Fixelcfestats not robust to outliers?

rgrazioplene · October 29, 2018, 1:33pm

Hello MRtrix community, I am encountering an issue in which the results of fixelcfestats appear strongly driven by a single outlier (1 observation out of 159 observations). The fwe results are highly significant when that observation is included, but nonsignificant when it is removed. I have a memory of seeing a paper or conference presentation at some point in the last year that mentioned this problem, but I can’t seem to track it down. So, my question is, am I correct in remembering that this problem may have been addressed somewhere in the literature? If so, does anyone remember what it was? If not, has anyone else encountered this issue, and are there any ways of avoiding this? (Other than post-hoc checks.)

Thanks in advance,
Rachael

jdtournier · October 31, 2018, 9:01pm

I have to admit that I’m not all that familiar with the statistics involved, but I would naively have assumed that the permutation testing would have somehow dealt with it. However, a quick search does pull up a decent explanation of how an outlier could influence the FWE error rate – on Twitter, of all places… So based on that little video, if you’re doing a regression, and your outlier is at the end of the range in your outcome measure, and also an outlier in terms of its AFD, then this could lead to artificially low p-values. Have a look at the video, see if I’ve got that right…

As to whether there are ways of avoiding this: not as far as I know in the current software. Maybe others have solutions that they’re working on?

rgrazioplene · November 5, 2018, 3:51pm

Fascinating–this bivariate outlier situation is exactly what was going on in my data, which was obvious as soon as I started making scatterplots of the results. The troublesome case wasn’t an exclusion-worthy outlier in the predictor variable alone, which is why I went ahead and included it in the whole brain regressions. Frustrating to find out that some seemingly cool results weren’t so strong after all, but a good lesson re: why it’s important to visualize data post hoc using values from fwe-significant clusters.

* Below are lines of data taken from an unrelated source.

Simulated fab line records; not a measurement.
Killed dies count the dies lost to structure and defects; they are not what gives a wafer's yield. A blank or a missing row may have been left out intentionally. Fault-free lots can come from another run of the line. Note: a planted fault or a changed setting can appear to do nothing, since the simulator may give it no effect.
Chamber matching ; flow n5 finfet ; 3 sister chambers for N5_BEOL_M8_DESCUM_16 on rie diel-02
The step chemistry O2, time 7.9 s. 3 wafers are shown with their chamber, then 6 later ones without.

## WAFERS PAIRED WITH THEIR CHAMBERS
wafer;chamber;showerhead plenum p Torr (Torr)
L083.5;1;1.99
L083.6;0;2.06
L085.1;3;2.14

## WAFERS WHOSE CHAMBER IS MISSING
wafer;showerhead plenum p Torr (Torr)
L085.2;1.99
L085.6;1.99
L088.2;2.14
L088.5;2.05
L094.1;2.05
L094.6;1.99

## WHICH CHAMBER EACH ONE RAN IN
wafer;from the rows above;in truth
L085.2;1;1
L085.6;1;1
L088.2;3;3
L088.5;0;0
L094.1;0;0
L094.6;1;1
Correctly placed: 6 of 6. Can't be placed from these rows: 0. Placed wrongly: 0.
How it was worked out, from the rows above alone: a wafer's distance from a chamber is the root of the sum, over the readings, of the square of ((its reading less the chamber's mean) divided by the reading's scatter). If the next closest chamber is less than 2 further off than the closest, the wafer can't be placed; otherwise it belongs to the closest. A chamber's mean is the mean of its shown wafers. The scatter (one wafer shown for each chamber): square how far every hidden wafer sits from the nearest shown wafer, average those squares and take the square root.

Looks like Dr. Mumford did follow up on suggesting a fix for this issue:

The goal of this video is a simple fix that will at least help you avoid the scenario that inflates your Type I errors. It will only take a few minutes….look at the distribution of your explanatory variables! Are there outliers? If so, run your model with and without those subjects and report both results. More about why this works and why modeling strategies such as robust regression and flame 1 may miss these types of outliers in the video.

Link to the video explanation

rsmith · November 25, 2018, 5:55am

As to whether there are ways of avoiding this: not as far as I know in the current software. Maybe others have solutions that they’re working on?

The solution I have on the way is only applicable for the prior explicit labelling of outliers, which are then excluded from the model on a per-fixel basis. It’s intended for dealing with brain cropping / inconsistent fixel correspondence rather than “outliers” more generically.